As American work-truck buyers are shifting to new European-style vans, a new start-up called Echo Automotive wants to help owners get more mileage out of their older-style vans, which are expected to remain in circulation for 10 or more years.
Echo's plug-in hybrid kit, which is scheduled to go into production in early 2014 and cost about $10,000, bolts onto an existing vehicle's powertrain and promises a boost of up to 50% in fuel economy. The Arizona-based company, which is building the unit in Anderson, Ind., showcased one at this year's Work Truck Show, held on March 6-8 in Indianapolis.
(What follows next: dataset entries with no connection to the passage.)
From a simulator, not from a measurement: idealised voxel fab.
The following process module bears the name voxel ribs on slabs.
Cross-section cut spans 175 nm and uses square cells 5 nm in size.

Hybrid power has been available for commercial trucks for years but mainly on new vehicles whose high price point has kept adoption low. Echo aims to change the game. "The market is saying, 'We want this, but it's got to be cheaper,' " says John Formisano, a former fleet manager for FedEx Express, where he maintained 100,000 vehicles. "If you want to get a couple more years out of your vans and save fuel, this is a retrofit solution."
The hybrid system, which can be built with or without a plug, weighs about 500 lb and contains an electric motor, an inverter and battery modules with ratings of up to 9.2 kWh. Most any fleet shop can perform the installation in hours, Echo executives say. Non-plug units promise 25% fuel-economy gains. Plug-in units get 50%, which translates into 20 mpg on a truck that usually gets just 13 mpg.
Available initially for Ford E-Series vans, the unit takes advantage of regenerative braking without replacing the existing powertrain. Echo says users can see a payback in as little as two years.